You can set up to five different triggers, each with its own schedule and actions to perform when invoked. The camera can time stamp the stills.
Sometimes Firefox has trouble updating the image on my computer. Restarting the browser usually handles the problem. I haven’t been using Safari lately, but when I do I haven’t had the problem as much. I can also view the image on my iPod touch, which never seems to have a problem. Using the ‘tap to center’ function on the BL-C131A video with my iPod is handy.
The camera has some nice additional features, like scheduled down time and reboots. I have it reboot every day, which probably provides increased stability. A green light on the front of the camera lets you know when it’s being accessed. The light can be disabled. There’s also a physical button on the camera to invoke privacy. There’s a standard tripod mount on the bottom of the BL-C131A. A small metal cable is provided to prevent falls by securing the camera to a wall.
I can access images directly from the BL-C131A across the Internet too. The interface has settings for UPnP, and my Netgear router works fine with the camera. It would be easy to check in on your camera with an iPhone. Alternatively, there’s a free service bundled with the camera: viewnetcam.com.
Video quality isn’t bad in a dimly lit room. The camera doesn’t have the kind of nightvision you see in camcorders. The heat sensor is for detecting motion, it’s not an infrared camera!
You can create multiple user accounts with different levels of access below the administrator.
The BL-C131A would be suitable as a nanny cam or for watching a door, as long as the space was lit. The interface allows viewing feeds from multiple cameras simultaneously.

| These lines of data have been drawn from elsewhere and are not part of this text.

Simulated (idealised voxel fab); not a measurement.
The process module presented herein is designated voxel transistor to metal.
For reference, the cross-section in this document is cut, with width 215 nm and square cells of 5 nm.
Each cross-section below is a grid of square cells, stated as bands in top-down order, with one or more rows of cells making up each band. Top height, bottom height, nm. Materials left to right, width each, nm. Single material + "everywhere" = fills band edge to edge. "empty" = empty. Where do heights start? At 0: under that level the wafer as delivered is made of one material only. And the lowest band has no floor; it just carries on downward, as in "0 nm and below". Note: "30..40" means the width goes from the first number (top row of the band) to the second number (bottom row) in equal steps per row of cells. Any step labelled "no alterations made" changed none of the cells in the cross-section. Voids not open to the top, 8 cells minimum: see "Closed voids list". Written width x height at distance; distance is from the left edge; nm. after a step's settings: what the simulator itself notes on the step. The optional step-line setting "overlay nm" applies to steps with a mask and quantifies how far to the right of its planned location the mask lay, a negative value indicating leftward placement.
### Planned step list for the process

The camera purchased was intended for watching an infant, but we’ve been using it to watch a toddler who won’t stay in bed. I might have been better off when I didn’t know.
I’m pretty happy with the camera. Sometimes I have to restart a browser, which is annoying. This camera has a complete, well thought-out feature set. The biggest downside is the price.
Panasonic Webcam on Amazon
Murphy used to control iTunes using a laptop. With an almost two-year-old little girl on the loose that’s not always so convenient. Laptops are a prime toddler target. If Murphy’s little angel isn’t beating on the MBP she’s slamming the lid shut and saying, “Buh-bye.”
Remote Buddy changes everything. A toddler doesn’t always notice an iPod touch or an iPhone. So now Murphy can select a playlist, skip to the next track, rate a song – all kinds of things. If a toddler approaches you can jam the iPod between the sofa cushions.
Remote Buddy has a nice layout. The buttons are easy to tap and you can browse using a very iPod-like interface. Murphy has been making lots of progress rating songs and cleaning up his library.
Murphy’s music is on a G5 upstairs, but he listens on a stereo in the living room via an Airport Express. When it’s safe to use a laptop the interface is perfect. Murphy set a keyboard shortcut to open Remote Buddy in a custom sized window – using a special kind of bookmark.
The screencast shows some basic functionality. The Remote Buddy interface launches in Safari, so you don’t have to hack your iPhone or iPod touch.
Remote Buddy product site.
This week’s Product of the Week is not exactly Mac-oriented. But if you like to tinker you might enjoy the world of JP1.
It’s been a while since I programmed my $20 JP1 remote control. It was something of a chore, but I sure am glad I did it. Sometimes I can’t believe it actually worked. (the linked remote is an updated version of mine)
A JP1 remote can be connected to your PC for programming. I bought a cable that connected to a parallel port on my pc for ten bucks. The other end has holes that match pins inside the battery compartment of the remote.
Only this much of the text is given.